Prepare the soil. If you are planting seeds from scratch, follow these steps: Loosen the top layer of soil, about 2 to 3 inches. Even out the soil, leveling uneven mounds and breaking up large clumps of dirt. Remove any debris you uncover, such as sticks and rocks.
If you are reseeding an already existing lawn, follow these steps: Mow the lawn as short as possible so that the ground soil is accessible to the reseeding process. Loosen any exposed spots of soil, but only about 1/2 inch deep. Even out the soil, as above. Remove any debris, as above.
Plant the grass seeds. Spread the seed over the entire area of the soil. You can use your hands for small areas, but it's best to use a mechanical distributor for large lawns. The ideal ratio here is to get 15 seeds per square inch. Any less than that will leave a noticeable weak spot in the lawn. Any more than that will cause seedlings to fight each other for nutrients and soil, which will ultimately have the same effect of creating weak spots in the lawn.

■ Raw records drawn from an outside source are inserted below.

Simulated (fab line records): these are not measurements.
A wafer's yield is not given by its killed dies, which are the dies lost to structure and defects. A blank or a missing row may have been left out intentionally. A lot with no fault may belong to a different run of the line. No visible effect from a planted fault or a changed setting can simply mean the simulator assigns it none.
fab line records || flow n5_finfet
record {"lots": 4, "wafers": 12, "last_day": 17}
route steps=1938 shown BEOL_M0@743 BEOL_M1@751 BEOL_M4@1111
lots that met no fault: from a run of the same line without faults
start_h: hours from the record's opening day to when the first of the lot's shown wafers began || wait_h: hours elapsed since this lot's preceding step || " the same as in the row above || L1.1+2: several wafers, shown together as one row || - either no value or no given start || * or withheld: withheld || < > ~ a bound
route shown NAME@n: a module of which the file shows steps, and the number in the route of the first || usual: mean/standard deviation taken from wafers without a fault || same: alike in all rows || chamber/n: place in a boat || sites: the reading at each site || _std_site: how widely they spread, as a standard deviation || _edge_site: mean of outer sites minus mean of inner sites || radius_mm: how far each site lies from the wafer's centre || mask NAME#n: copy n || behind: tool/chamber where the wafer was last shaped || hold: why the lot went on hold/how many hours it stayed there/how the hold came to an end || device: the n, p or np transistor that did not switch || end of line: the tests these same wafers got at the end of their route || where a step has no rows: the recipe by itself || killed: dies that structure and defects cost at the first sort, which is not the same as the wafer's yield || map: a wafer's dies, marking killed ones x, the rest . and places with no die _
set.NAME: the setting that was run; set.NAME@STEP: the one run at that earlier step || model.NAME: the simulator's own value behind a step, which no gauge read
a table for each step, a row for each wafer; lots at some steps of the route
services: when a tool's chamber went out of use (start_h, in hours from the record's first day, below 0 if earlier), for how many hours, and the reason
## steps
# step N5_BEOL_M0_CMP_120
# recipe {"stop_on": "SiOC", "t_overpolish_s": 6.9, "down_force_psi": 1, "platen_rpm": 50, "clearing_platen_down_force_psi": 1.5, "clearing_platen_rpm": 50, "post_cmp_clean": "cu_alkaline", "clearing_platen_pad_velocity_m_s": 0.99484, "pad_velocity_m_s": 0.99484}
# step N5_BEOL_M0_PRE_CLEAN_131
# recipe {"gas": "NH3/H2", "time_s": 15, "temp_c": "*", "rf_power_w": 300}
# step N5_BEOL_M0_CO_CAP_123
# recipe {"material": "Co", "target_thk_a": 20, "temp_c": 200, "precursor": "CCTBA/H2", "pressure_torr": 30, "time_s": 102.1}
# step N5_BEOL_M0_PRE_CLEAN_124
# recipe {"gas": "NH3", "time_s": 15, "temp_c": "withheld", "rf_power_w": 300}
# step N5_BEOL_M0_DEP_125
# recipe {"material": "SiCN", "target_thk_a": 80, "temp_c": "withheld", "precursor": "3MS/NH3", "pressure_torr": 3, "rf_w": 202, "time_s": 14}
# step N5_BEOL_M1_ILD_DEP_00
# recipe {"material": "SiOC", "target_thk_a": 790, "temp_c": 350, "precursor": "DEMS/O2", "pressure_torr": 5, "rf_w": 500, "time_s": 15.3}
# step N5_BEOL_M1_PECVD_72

Important: Do not apply any weed control products until the lawn has grown and been mowed a few times.
Cover the seeds with about 1/4 inch of soil. This is also the time that you can add a grass seed fertilizer, if you have one.
Water your fledgling lawn. This is not as easy as it sounds. You need to keep the lawn moist without saturating it. Give it a light watering once a day until the grass has grown 2 inches tall.
Keep in mind that this is a general guide to growing a lawn in spring. Lawns vary due to geographical location, climate, insects, animals and other factors. If you have a problem with your lawn, you should seek local expertise.